Hubert von Goisern


GRENZENLOS >> Concert Reviews: 1 2 3 4

Swinging Styria

Nürnberger Nachrichten 24th June 2002 | Text & Photo: Hans von Draminski

Musical rollercoaster ride: Hubert von Goisern's exciting open air concert in Bamberg

Hubert von Goisern and Marlene SchuenYou can yodel in African. Or swing in Styrian. Or both: Hubert von Goisern demonstrates it on his Grenzenlos tour. The open air appearance from the head-on musician at the Bamberg Heumarkt was musical proof.

Goisern is more or less the founder of a crossover style called Schräg Dahoam which once gave birth to a festival of the same name. Mind you, the Goiserer, as his fans call him, is long past the simple pattern of rocky folk music. In recent years he has above all distinguished himself as a producer of world music projects. Hubert von Goisern has even intensively had a look at Tibetan sounds. The new Goisern album should be out in the autumn by the way.

The return to the stage some time ago stands logically against a background of diverse internationality. Which is probably why the Styrian multi-instrumentalist has gathered a new band around him, the Alpinkatzen perhaps finally belong to the past.

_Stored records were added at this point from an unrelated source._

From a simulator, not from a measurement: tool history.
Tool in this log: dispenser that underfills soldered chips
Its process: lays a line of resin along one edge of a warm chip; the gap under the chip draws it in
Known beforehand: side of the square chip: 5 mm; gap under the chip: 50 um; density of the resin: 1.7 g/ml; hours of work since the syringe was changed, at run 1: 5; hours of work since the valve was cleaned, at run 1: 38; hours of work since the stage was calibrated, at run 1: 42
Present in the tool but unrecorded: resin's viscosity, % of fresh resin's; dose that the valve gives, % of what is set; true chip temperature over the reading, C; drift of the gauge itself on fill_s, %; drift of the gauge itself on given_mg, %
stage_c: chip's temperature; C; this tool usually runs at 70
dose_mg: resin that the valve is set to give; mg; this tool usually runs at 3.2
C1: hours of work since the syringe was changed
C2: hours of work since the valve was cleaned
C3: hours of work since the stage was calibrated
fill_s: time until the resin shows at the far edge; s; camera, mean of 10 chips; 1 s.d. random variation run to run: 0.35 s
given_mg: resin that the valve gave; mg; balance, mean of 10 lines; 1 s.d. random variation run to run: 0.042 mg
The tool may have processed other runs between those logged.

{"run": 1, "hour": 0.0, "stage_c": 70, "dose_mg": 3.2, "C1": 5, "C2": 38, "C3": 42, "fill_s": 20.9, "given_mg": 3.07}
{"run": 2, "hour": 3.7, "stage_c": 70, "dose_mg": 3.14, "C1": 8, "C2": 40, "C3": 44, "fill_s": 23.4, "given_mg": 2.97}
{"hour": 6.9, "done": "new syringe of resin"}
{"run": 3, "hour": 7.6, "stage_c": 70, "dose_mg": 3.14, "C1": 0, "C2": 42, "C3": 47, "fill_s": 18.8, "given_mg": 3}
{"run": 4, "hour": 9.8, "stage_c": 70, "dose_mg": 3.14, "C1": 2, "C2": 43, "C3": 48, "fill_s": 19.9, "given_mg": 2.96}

With the violinist Marlene Schuen, the guitarist Gerhard Überbacher, keyboarder Burkhard Frauenlob, bass player Antonio Porto, Bernd Bechtloff on the percussion and Bernhard Wimmer behind the drums, von Goisern has a flexible, tremendously smooth and lucidly playing combo at his disposal, who fill his transcontinental kaleidoscope with colour, coolly going along with his wild rollercoaster ride through style and sensitivities. This group make it terrific audible fun to let contrasts collide. It starts with black African township pop à la Paul Simon - but over it social critical lyrics in Styrian dialect are more rapped than sung. A clap-along "double", for which von Goisern exchanges the guitar for the accordion, unexpectedly mutates into a really wild rock 'n' roll number. Power yodels from several voices are treated ironically by psychedelic synthesizer sounds and bulldozer-bass.

And when you think that Hubert von Goisern has completely exhausted his musical gunpowder, he serves a sharp salsa sauce, plays a beautifully strange, quite virtuoso swing trumpet or scans a hymn of the longing sort on the trail of Bob Dylan. He only left his Hiatamadl at home. Because he's flirting with quite different beauties now.

Hubert von Goisern

Süddeutsche Zeitung 25th June 2002 | Text: Bernhard Blöchl

From the foot of the Dachstein to Upper Egyptian Assiut is no (alpine) cat leap. Nevertheless, Hubert von Goisern left the European continent again this spring in order to give a multicultural concert with Mohamed Mounir at the wish of the Goethe Institute.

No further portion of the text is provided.